14,Apr,2022

Start-up eases farmers’ inputs headache

One of the biggest challenges for smallholder farmers is getting the right inputs and at the right price. Inputs have increasingly become crucial as climate change continues to roil farming in uncertainty.

Elisha Caleb’s start-up Agrotech Plus seeks to ease some of that uncertainty by offering credit through agricultural inputs.

And when they take up their credit, Agrotech Plus links them to crop or index- insurance products to cushion them against climate change, boost their productivity and earnings.

“We are bundling agricultural inputs and insurance to smallholder farmers through credit,” says Caleb, 25-year-old data scientist who started the firm in 2019.

The start-up utilises village agents and agro-dealers to offer the inputs on credit.

At the start of the season and where the farmer needs inputs, they are issued with a scratch card by the dealers with a code that is sent to Agro-tech Plus to activate their accounts.

Upon taking the credit, farmers are asked to pay at least 10 percent of the value of the input and the rest of the payment made in bits before the end of the crop season or after harvest, depending on crop type.

The start-up uses geographic information system (GIS) mapping software and satellite data to map where the farmer is and know whether it’s low agricultural are, medium or high, the firm size and value chain to get an insurance package suitable for the farmer.

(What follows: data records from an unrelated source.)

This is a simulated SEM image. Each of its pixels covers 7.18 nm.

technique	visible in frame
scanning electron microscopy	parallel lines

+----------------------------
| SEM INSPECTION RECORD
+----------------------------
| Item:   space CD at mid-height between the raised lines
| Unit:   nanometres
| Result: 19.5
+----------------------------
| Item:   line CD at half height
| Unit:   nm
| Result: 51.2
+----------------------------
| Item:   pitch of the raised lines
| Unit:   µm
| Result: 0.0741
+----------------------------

“This is how we are able to get a package that works for the farmer. If the farmers agree, they take the input. If there is germination, the crops are insured. If they fail, we give a farm input of equal value to start again,” noted Sharon Chacha, head of operations with Agrotech Plus.

The firm is currently working with 2,000 small-scale farmers across the country.

It’s planning to raise Sh22.8m from investors to scale up.